In my junior year of college, I took a field trip to a pine stand on the Dartmouth campus. Back in colonial times, it had been cleared and plowed for agriculture, and if you dig a soil pit there today, you will see a layer of charcoal exactly 30 centimeters below the surface, which is exactly the level where a plow would flip the soil over. I guess they planted potatoes or corn, and they would burn the stubble and then plow it under. So even a hundred years later, there was this layer of charcoal right exactly where they flipped the soil over with a plow. And that to me was just really fascinating. I never expected to see that in the soil.

What’s the most interesting thing you’ve unearthed in your work?

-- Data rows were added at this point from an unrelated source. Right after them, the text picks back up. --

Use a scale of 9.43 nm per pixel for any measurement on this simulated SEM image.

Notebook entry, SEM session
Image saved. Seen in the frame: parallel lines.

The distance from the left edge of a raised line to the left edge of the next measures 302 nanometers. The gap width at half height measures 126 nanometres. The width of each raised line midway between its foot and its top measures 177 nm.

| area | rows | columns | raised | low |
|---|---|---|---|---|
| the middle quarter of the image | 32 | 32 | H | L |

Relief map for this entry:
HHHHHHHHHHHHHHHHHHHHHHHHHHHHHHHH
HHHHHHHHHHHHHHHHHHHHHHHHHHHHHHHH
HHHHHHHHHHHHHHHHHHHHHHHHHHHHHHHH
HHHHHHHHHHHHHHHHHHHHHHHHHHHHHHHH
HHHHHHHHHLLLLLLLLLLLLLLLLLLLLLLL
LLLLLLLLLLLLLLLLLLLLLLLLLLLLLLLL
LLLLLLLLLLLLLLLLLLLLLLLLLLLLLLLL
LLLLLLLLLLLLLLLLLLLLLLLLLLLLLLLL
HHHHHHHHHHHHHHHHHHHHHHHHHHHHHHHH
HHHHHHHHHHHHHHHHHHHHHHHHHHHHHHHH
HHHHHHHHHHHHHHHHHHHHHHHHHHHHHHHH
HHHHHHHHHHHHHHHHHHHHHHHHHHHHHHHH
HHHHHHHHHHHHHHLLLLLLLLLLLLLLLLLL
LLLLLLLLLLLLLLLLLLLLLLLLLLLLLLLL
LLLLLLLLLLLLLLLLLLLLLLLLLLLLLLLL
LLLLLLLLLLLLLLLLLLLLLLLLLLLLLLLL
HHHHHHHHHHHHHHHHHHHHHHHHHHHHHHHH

There is a type of soil, called spodosol, that you find in conifer forests, and it’s very dramatic and pretty. It’s dark black at the top, because that’s where high levels of carbon are decomposing. And then it has a bright white layer that is called the e-horizon, for eluviation. Underneath that is this bright orange-red layer that has streaks of brown in it, which is super pretty. And then it gets to be yellow and then cream colored as you go down. It looks like a sunset below the surface of the earth and it’s absolutely beautiful.

People make fun of me all the time for saying that you never forget your first spodosol. But it’s true. Any time I had dug holes in the ground before that, the soil was just brown. I had no idea that soil could be that pretty, and that helped convert me.